Your appreciation of Rob Sheffield’s new memoir, Talking to Girls About Duran Duran: One Young Man’s Quest for True Love and a Cooler Haircut, depends in large part on precisely how contemporary you are with the author. Based on the title, I thought this would be right in my pop-cultural wheelhouse. After all, when I was in sixth grade, I bought two copies of an unofficial Duran Duran biography (complete with 16 color photos!), one for my mall date, Erin Van Osbree, and one for myself.
I cheered for “New Moon on Monday” against (I want to say) the re-release of Def Leppard’s “Me and My Wine” on MTV’s Friday Night Video Fights, back when Music Television actually played music. One year, I even found a copy of the Seven and the Ragged Tiger cassette poking through the fake grass of my Easter basket. In short, I too was a child of the ‘80s, so I expected Sheffield’s book to be a commiseration of sorts, two guys with a shared history engaging in some witty bar talk.
Sheffield has five-and-a-half years on me, though, which is an eternity in the world of pop music, and the difference between coming of age in the early- as opposed to the mid-‘80s is vast. I lack the necessary touchstones to connect completely with chapters on Bowie, Ray Parker Jr., or Roxy Music (and yes, I realize that a working knowledge of the likes of Bowie and Roxy Music should be part of any would-be cultural critic’s vocabulary, but for whatever reason they’ve just never done it for me).

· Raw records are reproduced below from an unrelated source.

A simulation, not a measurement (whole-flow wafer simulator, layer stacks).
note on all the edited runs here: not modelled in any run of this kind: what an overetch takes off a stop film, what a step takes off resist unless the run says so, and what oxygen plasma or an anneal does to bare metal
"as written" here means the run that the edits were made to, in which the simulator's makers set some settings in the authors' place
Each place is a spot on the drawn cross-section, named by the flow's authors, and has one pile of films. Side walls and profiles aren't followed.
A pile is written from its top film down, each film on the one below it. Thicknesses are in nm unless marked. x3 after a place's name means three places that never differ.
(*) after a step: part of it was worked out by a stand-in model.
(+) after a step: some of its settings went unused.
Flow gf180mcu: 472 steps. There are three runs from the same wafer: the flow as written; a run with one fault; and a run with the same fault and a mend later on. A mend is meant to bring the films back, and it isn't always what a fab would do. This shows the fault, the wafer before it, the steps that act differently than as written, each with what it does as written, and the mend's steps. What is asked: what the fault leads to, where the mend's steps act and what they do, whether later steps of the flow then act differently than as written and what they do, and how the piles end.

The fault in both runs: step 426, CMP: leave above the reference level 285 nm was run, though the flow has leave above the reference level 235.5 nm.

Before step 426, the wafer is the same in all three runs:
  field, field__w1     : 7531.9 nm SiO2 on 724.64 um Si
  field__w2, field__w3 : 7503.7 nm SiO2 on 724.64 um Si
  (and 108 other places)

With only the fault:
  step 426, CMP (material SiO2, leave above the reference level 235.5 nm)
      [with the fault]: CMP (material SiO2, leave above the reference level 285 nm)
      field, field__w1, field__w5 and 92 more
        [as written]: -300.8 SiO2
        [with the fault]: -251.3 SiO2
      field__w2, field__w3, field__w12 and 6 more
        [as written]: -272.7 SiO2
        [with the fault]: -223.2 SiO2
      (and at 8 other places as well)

This disconnect is especially frustrating because Sheffield otherwise relates to these artists in such personal ways. I’m not Irish and/or Catholic, and I didn’t grow up with a gaggle of sisters, which eliminates those ways in, and even the larger cultural references don’t ring true for me. (Did people on airplanes really use to cheer when the plane landed safely? Did Rambo really get swallowed up by history? I remember things a little differently.)
Thankfully, in chapter 16, Sheffield describes his summer driving an ice-cream truck and the “cathedral-sized opening guitar chord” of a popular song from the radio. The song was “Purple Rain”. Prince. 1984. Now this is what I signed up for.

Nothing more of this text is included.